The study found that it was the emergence of hip-hop and rap in the nineties that caused the biggest revolutionary shift in the modern history of pop music, rather than the explosion of rock music in the sixties.

Researchers at Queen Mary University and Kings College in London set out to track musical evolution using quantitative scientific analysis. Using samples from 17,000 songs in the US Billboard top 100 chart from between 1960 and 2010, the authors write that they studied the songs as a "fossil record", asking "questions a paleontologist might ask: Has the variety of popular music increased or decreased over time? Is evolutionary change in popular music continuous or discontinuous? And, if it is discontinuous, when did the discontinuities occur?"

By using big data analysis to sort songs into specific categories based on chord structures and tonal properties, songs were automatically grouped into "topics". The topics could then be tracked over time, to see how musical trends changed, diversified or converged.

Looking at specific revolutions in musical tastes, the researchers took the Beatles' first US number one,  "I Want to Hold Your Hand," released in 1963 and thought to have sparked a rock revolution in US pop music, and set it in context with other songs also released around that time.

The researchers found there were already other popular songs with the same topic. "Their evolutionary trajectories were all established before 1964," the authors write, "Implying that, while the British may have contributed to this revolution, they could not have been entirely responsible for it."

And by following the trends, the researchers found that it was the emergence of hip-hop in the nineties, rather than rock in the sixties, that ushered in the biggest change in the popular music landscape.

Using this categorization, the authors could also track the rise and fall of entire genres. The "slow death of jazz" for example, was observed by the 75% drop in the occurrence of the topic synonymous with popular jazz acts between 1960 and 2010.

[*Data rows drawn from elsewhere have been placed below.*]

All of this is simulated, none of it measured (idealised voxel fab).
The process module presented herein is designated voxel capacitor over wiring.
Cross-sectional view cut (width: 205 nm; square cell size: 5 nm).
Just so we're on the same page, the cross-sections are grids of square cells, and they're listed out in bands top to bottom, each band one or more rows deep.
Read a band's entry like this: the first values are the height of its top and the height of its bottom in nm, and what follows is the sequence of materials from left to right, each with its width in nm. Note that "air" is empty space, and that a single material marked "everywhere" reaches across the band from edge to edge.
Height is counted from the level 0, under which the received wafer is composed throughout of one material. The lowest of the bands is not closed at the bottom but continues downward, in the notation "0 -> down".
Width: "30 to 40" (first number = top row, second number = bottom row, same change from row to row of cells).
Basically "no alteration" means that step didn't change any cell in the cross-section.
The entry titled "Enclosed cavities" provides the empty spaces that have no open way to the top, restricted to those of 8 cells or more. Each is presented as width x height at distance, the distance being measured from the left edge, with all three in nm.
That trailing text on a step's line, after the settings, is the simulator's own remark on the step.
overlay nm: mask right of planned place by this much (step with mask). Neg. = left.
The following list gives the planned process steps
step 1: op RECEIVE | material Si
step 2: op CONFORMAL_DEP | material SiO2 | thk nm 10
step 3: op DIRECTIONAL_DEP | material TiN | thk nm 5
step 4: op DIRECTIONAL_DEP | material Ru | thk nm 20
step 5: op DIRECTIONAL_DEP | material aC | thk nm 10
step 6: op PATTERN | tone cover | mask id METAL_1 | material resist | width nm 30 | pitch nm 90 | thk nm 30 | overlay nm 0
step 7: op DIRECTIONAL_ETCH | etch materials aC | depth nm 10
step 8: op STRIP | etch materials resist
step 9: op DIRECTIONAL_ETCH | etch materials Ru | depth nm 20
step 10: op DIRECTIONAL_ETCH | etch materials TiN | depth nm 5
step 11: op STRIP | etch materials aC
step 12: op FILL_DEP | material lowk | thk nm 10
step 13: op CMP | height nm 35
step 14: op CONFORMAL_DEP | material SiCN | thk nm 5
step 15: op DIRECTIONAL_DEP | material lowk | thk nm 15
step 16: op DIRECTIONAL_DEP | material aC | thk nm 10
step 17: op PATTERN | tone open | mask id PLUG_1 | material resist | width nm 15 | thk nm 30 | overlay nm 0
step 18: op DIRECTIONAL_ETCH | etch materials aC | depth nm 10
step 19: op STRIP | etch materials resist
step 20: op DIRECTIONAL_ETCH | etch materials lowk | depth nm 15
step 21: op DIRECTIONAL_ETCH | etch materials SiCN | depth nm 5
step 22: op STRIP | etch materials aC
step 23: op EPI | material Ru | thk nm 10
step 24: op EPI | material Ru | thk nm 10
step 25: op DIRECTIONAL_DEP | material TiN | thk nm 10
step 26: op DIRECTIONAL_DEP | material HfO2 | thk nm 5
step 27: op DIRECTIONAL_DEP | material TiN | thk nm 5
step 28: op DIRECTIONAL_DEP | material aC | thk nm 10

The least diverse era of music was in 1986, which the researchers attribute to the sudden popularity of drum machines and samplers. But they dismiss theories that music has become homogenized in recent years.

"Contrary to current theories of musical evolution... we found no evidence for the progressive homogenisation of music in the charts and little sign of diversity cycles within the 50 year time frame of our study," they write. "Instead, the evolution of chart diversity is dominated by historically unique events: the rise and fall of particular ways of making music."

"No doubt some will disagree with our scientific approach and think it's too limited for such an emotional subject but I think we can add to the wonder of music by learning more about it," said the paper's lead author, Matthias Mauch.

"We want to analyse more music from more periods in more countries and build a comprehensive picture of how music evolves."

The report's authors warn: "Those who wish to make claims about how and when popular music changed can no longer appeal to anecdote, connoisseurship and theory unadorned by data."